The prophet Isaiah wrote that in His death, the Messiah would save many. The thief on the cross that day was the first of the many His love would save. The account is a reminder that it is never too late to accept Jesus. One can wait until just before he dies, if he is sure he will be able to tell when that time will come. But since none of us really knows that, today is the day to make that commitment. 

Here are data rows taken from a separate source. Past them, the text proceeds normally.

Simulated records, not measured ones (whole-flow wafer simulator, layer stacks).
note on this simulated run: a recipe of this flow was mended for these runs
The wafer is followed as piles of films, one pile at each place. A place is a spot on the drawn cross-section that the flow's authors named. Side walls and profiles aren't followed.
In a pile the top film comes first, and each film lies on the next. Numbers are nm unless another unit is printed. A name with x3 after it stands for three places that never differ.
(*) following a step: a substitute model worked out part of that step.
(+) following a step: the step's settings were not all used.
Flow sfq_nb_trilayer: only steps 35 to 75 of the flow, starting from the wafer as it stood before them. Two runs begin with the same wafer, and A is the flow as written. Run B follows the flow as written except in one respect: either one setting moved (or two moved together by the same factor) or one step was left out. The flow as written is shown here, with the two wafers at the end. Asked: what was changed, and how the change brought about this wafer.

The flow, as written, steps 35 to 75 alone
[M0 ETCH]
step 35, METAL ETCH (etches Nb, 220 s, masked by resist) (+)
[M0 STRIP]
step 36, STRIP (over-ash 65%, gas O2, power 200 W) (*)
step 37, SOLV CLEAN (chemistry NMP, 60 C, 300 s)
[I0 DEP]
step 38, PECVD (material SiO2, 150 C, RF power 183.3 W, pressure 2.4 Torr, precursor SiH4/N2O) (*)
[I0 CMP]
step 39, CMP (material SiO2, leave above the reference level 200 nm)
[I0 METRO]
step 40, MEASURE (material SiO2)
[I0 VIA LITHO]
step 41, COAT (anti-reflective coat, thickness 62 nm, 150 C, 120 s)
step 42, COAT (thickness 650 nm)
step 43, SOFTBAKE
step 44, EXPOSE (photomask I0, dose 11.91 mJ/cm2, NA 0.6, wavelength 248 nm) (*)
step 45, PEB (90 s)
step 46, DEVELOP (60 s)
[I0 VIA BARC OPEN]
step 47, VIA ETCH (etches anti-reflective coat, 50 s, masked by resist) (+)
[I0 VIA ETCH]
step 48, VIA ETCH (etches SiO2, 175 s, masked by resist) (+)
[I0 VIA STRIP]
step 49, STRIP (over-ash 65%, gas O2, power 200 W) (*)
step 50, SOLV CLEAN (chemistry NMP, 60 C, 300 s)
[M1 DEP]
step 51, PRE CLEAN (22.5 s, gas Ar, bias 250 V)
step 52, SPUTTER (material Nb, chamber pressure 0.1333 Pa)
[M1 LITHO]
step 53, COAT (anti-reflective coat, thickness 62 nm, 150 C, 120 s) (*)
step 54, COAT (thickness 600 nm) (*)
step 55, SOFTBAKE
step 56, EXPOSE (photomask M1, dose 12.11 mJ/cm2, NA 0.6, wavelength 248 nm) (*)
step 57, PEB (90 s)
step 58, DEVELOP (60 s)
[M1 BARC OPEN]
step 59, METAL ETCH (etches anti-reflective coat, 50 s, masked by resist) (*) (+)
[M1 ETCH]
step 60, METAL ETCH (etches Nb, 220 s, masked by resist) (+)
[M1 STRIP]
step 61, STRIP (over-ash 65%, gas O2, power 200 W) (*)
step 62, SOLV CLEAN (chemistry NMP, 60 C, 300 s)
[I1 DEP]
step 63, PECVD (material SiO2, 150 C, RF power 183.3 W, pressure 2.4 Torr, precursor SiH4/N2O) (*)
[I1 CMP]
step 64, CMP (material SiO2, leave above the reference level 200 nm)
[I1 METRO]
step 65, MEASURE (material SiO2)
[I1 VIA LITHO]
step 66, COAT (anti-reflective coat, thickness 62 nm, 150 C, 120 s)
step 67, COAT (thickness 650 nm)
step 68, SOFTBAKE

Today you will be with me in paradise.” What a precious promise that was for one who was about to die. What a promise that is for all who know Jesus as Savior for it is appointed unto man to die. For those without Jesus that is also an appointment to judgment but for the Christian it is an appointment to paradise.

Sermon Notes • March 6

Father, Forgive Them Luke 23:34

This Lenten season we are going to look at the 7 statements Jesus made from the Cross on the day He died. We will follow an outline found in a book by Herbert Lockyer entitled “Seven Words of Love. Read John 3:16 and Romans 5:8. Because God loves us, He desires to have fellowship with us. Fellowship with God was built into our creation in His image, but fellowship lost when man entered into sin. So, God sent His Son Jesus to be our Redeemer. Every word from the Cross speaks of His love and of the degree that He was willing to go to pay the penalty of our sin and thus restore the fellowship He created us to have. 

Read from Luke 23:34 the first words from Jesus on the Cross that day. 

The Greek word Luke used to record “Jesus said” is in the imperfect tense, which is a tense used to describe something that happened in past and continues into the future. That has led many to believe that Luke was telling us that Jesus kept on saying that over and over. 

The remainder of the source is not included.